As local government election campaigns heat up around Kyrgyzstan, some candidates are looking to social media as an additional platform for political battle and drawing voter attention. Candidates and parties in Kyrgyzstan have begun to recognize the power of social networks following the 2010 revolution. But so far, it seems few candidates are willing to embrace Facebook and Twitter as a campaign tool and dive in head first.
Politics and social networks first came into focus in the county during the 2010 parliamentary elections—and again during the 2011 presidential elections—when candidates hired bloggers to promote their election platform via Facebook, Twitter and similar social networks, according to Radio Free Europe. Statistically, in 2011 the number of Facebook users in Kyrgyzstan was about 50,000 people, and more than 1,500 on Twitter. Even still, only about one third of Internet users in Kyrgyzstan have social media accounts, according to the M-Vector Consulting Agency.
A school employee hangs a sign denoting “Polling precinct No. 7395” October 25 in Chaldovar village, Kyrgyzstan. Kyrgyzstan is preparing for local elections in late November. [Maksat Osmonaliyev, Central Asia Online]
For this election, there are 23 parties that have applied to participate. But a search shows that only about seven use social media for campaigning. The most active parties generally use Facebook for campaigning and only rarely use Russian services like Odnoklassniki и Moi Mir. But according to the media expert Igor Shestakov now there are almost no examples of fruitful dialogs between politicians and electorate on the web, although the majority of social media users live in Bishkek.

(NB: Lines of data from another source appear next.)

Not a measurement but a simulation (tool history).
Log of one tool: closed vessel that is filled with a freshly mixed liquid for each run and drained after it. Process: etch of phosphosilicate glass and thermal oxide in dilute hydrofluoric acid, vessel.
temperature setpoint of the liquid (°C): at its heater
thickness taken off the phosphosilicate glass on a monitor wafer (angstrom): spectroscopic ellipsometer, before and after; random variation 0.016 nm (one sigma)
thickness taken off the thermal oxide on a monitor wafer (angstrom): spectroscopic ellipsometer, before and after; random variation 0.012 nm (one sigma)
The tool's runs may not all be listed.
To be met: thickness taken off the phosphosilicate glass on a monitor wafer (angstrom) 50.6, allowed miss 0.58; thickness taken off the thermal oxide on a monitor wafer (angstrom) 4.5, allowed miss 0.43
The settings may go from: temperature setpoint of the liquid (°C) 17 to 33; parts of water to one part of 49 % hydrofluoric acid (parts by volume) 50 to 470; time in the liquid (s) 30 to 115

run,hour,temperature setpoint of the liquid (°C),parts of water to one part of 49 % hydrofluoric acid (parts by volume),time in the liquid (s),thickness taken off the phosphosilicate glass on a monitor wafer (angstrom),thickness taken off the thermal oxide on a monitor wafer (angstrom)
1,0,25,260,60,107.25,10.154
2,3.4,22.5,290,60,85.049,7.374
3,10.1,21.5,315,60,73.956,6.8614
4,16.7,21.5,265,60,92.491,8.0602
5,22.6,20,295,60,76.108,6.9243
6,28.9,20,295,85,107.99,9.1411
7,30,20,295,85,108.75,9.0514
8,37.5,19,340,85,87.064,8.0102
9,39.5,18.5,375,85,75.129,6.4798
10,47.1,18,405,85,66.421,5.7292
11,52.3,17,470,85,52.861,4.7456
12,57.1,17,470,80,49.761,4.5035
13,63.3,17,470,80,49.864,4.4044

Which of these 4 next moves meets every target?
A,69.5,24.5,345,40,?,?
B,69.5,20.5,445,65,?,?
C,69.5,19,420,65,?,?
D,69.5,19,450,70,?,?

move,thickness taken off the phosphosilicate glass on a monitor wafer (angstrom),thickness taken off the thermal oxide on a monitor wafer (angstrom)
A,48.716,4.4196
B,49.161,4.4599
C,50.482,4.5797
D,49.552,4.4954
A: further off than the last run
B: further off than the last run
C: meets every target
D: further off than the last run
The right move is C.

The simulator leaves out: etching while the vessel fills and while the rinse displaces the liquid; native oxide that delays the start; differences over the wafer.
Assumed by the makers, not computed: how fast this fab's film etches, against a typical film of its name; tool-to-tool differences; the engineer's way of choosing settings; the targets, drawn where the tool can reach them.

In many cases, candidates use their own personal Facebook profile as a campaign tool (as opposed to making a new page), automatically turning their friends, colleagues, and relations to political supporters. Candidates for city councils have from 500 to 3000 friends on Facebook. For example, the youth activist Mirsuljan Namazaliev, the candidate of “For life without barriers” party, has 426 friends while former Prime Minister Omurbek Babanov, the candidate of “Respublika”, has 4,899. Some parties create separate pages on Facebook and post both party information and candidate information. But only a few pages have seen any real political dialog with the electorate. The parties Zamandash and Ata-Meken, for example have nearly 4,000 and 2,000 likes (or friends) respectively, while other parties, like Ata-Jurt, only have a lonely 25.
Daniyar Derkembaev, a well-known Kyrgyz publicist and Facebook user, said that the level of communication with the electorate through the Internet is in a sad state. “It shows increasing backwardness of party leaders, debility in work, and neglect to voters”.
Derkembaev says that Internet gives candidates a lot of opportunities for PR, but politicians are still hesitant to embrace any mediums for fear of being exposed; online, it’s easy to trace all their promises. “It’s possible in social media to ask the candidates everything,” Derkembaev wrote via Facebook.
Perhaps one potential hotbed of political debate could be Diesel.elcat.kg, an online forum where users can discuss almost anything. Here political junkies and concerned citizens can ask just about anything to or about political parties or candidate. But just because they ask doesn’t mean they will be answered. Anonymity is common on the site, and the forums are often used as a platform for disinformation, retribution and showdowns between anonymous party members.
Ermek Niyazov, one of the candidates for city council deputies, believes that Kyrgyzstan social media is not yet a viable platform for dialog with voters. “On social networks an emphasis is placed on negatives, and concrete proposals disappear into the background. I think that parties must interact with electorate in a different way,” he said via Facebook.
However, even if social media is ready for the political mainstream this campaign, social networks are still expected to play a big role in Kyrgyzstan during and after the elections. In the past, there have been many cases when election observers and party activist have shared videos on local social network like Namba.kg and Blive.kg showing instances of election violations, resulting in further investigations by authorities.